Sunday, July 15, 2007
Polenta Cheese Crackers
These beauties were found over at 101 Cookbooks. They're really tasty - great for a snack before dinner. I served them very simply with a Vasterbottens Cheesey Butter - just grate cheese (Vasterbottensost is sort of like a young Parmesan, so you could certainly substitute that, or a Pecorino, or why not a Gruyère?) and mix it with softened butter. Simple, and really delicious.
I made the crackers with spelt flour, and that was very nice. Use regular wholewheat or normal white flour if you wish.
Polenta Cheese Crackers
60-70 crackers
115 g spelt flour
150 g polenta
1 tsp salt
1/2 tsp baking soda
1/2 tsp cayenne pepper
handful - about 125 ml or half a cup - grated parmesan cheese
40 g butter, diced and cold
180 ml (3/4 cup) buttermilk or filmjolk
Heat the oven to about 175°C.
Mix flour, polenta, salt, baking soda, cayenne pepper and Parmesan in a food processor. Add the butter and process again. Andd the buttermilk and blitz briefly until the dough forms a ball. Knead it by hand to make it more uniform, wrap in plastic and let it rest, at room temperature, for half an hour or so. (Or make it in advance and keep in the fridge, but let it come to room temperature before using.)

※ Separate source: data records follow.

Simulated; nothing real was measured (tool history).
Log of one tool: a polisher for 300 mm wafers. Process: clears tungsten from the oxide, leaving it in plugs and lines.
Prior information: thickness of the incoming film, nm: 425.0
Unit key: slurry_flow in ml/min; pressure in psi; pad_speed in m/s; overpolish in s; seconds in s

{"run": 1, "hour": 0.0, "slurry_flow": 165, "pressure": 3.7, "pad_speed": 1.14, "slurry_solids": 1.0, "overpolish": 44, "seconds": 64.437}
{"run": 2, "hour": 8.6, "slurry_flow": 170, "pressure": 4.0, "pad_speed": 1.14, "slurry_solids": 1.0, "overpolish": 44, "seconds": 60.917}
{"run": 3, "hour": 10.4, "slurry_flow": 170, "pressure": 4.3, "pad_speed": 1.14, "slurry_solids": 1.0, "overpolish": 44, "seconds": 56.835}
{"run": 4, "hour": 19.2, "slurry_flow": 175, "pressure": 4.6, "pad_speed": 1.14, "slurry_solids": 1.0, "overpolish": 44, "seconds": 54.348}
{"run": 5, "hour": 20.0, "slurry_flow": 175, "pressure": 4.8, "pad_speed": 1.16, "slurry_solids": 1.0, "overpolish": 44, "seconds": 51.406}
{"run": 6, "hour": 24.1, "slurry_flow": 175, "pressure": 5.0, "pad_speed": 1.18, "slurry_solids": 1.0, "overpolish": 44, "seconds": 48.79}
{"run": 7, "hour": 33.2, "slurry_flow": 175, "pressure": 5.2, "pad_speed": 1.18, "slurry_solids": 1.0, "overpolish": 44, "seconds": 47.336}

Divide the dough into quarters, and roll out one piece at a time. It should be rather thin, so be gentle. Use a cookie cutter to make the crackers, and place them on a lined baking sheet. Keep going until all the dough is used up.
Bake the crackers for 8-10 minutes - it might need longer if yours are thick, but mine were definitely done.They burn easily - so watch them. Let them cool completely, then serve or store in airtight jars. The crackers can easily be refreshed by a minute in a warm oven, if you want to make them in advance.